But then, when Tommy Pham did make it back to the Majors, something incredible happened–he was great. His wRC+ of 148 was the highest mark from a qualified Cardinals hitter since 2011. He was a valuable fielder, mostly in left field but occasionally in center. At 29, Tommy Pham began the season in Memphis and ended it with an 11th place finish in NL MVP voting.
It was unsurprising that Tommy Pham regressed in 2018, and while the degree of this regression was certainly disappointing, his pure results (he probably got a bit unlucky, but let’s set that aside for a moment) had him as a slightly above-average hitter while capable of playing across the outfield. That Tommy Pham could perform ably in Major League Baseball in 2018 seemed inconceivable half a decade ago.

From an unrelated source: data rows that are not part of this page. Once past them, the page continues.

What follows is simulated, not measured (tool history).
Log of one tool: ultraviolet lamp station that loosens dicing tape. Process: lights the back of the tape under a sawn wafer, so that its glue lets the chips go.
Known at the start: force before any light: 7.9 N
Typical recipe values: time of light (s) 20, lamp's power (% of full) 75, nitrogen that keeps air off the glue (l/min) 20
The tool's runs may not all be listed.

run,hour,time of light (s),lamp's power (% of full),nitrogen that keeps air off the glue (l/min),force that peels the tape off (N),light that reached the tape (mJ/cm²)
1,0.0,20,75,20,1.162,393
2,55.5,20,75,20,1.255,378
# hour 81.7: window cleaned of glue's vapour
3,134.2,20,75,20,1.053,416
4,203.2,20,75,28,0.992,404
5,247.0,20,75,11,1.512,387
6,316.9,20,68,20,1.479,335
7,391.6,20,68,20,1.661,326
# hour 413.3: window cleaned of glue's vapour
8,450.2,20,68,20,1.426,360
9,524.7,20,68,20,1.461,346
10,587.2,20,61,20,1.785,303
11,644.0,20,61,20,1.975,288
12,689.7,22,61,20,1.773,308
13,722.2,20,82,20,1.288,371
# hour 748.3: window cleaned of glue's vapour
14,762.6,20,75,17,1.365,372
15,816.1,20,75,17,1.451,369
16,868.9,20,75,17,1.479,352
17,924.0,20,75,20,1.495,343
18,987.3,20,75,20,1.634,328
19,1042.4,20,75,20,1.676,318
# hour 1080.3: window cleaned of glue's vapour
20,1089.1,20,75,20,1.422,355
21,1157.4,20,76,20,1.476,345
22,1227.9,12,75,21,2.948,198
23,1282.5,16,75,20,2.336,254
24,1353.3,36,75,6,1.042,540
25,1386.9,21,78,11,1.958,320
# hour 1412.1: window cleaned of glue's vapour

I do not understand how anyone could not love Tommy Pham, just on a personal level. I dislike the trade which sent him to Tampa Bay because while I don’t follow prospects closely, particularly those of other teams, those who do seem to agree that the return for a player with Pham’s potential is a bit light, and even if Tyler O’Neill and Harrison Bader are as good as Pham is at this point (entirely possible), I would rather have more good players than fewer. But that’s really beside the point.
That Tommy Pham became what he became, that a 16th round pick could emerge from the minor leagues eleven years later and warrant down-ballot MVP consideration and that he could revert to average-ish a few months later and be seen by anybody as a disappointment is staggering. We should all appreciate what Tommy Pham brought to the Cardinals and wish him the best of luck with the Rays, where he will surely continue with the focused insanity of his Cardinals career.